Senegal – Sall vs. Sall

Senegal is preparing for legislative elections on July 2, 2017. In the country’s semi-presidential system, the prime minister and cabinet are responsible to both the president and the legislature. A legislative majority in opposition to the president can force out the prime minister and cabinet through a vote of no confidence. This could theoretically result in a situation of cohabitation – where a president and prime minister from opposing parties/coalitions have to share executive power.

Senegal has never experienced cohabitation and President Macky Sall surely hopes he will not be the first president to explore this uncharted territory. A new opposition coalition with the participation of Dakar’s mayor Khalifa Sall (no family relation) hopes to the contrary to wrestle away the majority from the presidential coalition in the July elections.

President Sall’s coalition, Benno Bokk Yaakaar (BBY), controls a comfortable majority of 119 seats in the sitting 150-seat unicameral legislature, with the remainder distributed across 12 parties or coalitions. With two years remaining of his first, seven-year term, will Macky Sall be able to maintain control of the National Assembly in the upcoming polls?

The government’s performance record appears at face value to be good. The economy is doing well, with above 6 percent growth in Gross Domestic Product (GDP) over the past two years, a trend the International Monetary Fund (IMF) expects to continue this year. Senegal has become one of Africa’s fastest growing economies, the fiscal deficit is falling, and after Tunisia, Senegal is only the second country in the world to adopt a new national digital currency – the eCFA. According to Transparency International, the fight against corruption has progressed, with the adoption of a number of anti-corruption reforms and the creation of a Ministry for the Promotion of Good Governance Responsible for the Relations with Institutions.

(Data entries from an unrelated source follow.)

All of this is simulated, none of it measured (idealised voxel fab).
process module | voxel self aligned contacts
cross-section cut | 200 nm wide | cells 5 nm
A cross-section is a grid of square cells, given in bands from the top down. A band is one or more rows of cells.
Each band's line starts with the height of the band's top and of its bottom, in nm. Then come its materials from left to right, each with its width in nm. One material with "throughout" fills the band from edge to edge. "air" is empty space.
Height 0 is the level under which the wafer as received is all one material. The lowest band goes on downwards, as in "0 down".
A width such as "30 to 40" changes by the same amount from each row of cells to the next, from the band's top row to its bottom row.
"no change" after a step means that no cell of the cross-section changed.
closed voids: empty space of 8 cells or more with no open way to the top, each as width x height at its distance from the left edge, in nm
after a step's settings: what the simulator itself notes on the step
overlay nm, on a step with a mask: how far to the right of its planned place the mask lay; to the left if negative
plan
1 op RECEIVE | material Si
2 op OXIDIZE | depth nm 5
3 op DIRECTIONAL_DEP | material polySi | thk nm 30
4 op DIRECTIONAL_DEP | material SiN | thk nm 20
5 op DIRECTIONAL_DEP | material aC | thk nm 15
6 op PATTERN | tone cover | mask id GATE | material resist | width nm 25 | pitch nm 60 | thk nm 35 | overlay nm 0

So why is the well-known youth group Y’en a marre in the streets, protesting against Macky Sall in an unlikely alliance with the Parti démocratique sénégalais (PDS), the party of former President Abdoulaye Wade? Y’en a marre was instrumental in mobilizing the youth vote in particular, in opposition to Wade’s attempt at securing a third term in 2012 when he ran against Macky Sall in the presidential run-off. What has happened to turn former friends into foes, and former foes into friends?

Y’en a marre cannot forgive Macky Sall for going back on his word (wax waxeet in Wolof – a bad habit of Senegalese political leaders according to the creators of the wax-waxeet.com monitoring website): Sall had promised during his campaign that he would reduce the length of presidential terms from seven to five years with immediate effect — to include his first term. However, instead of submitting a bill to revise the constitution accordingly for approval by the National Assembly — where it would likely easily have received the required 3/5 of votes to pass without requiring a referendum — Sall waited four years to consult with the constitutional court, in 2016. The court found that changing the duration of an ongoing presidential term would be against the spirit of the constitution and constitutional practice. Sall therefore declared in February 2016 that he would comply with the finding of the constitutional court and serve the full length of his first mandate. Constitutional revisions adopted a month later do include a provision for the reduced term-length, but it is a change that will only be applicable to his next term.

In addition to breaking a promise, Y’en a marre and opposition parties also accuse President Sall of having instigated the arrest of Khalifa Sall in March of this year on trumped up fraud charges. Khalifa Sall is a likely presidential candidate and strong challenger to Macky Sall in 2019. An attempt to dislodge him from his prominent position as mayor in Dakar by President Sall’s party (though the parties of the two Salls both belong to the ruling coalition) failed in 2014 [see earlier blogpost here].

Since his arrest, Khalifa Sall has joined forces with the PDS, the Rewmi party of former Prime Minister Idrissa Seck and others, to form a new coalition, Manko Taxawu Senegaal (Accord to Watch over Senegal), which will field joint lists for the legislative polls.

The legislative election campaign is getting off the ground. The election outcome will be an early indication of the relative popularity of the two Salls, as the 2019 presidential poll approaches.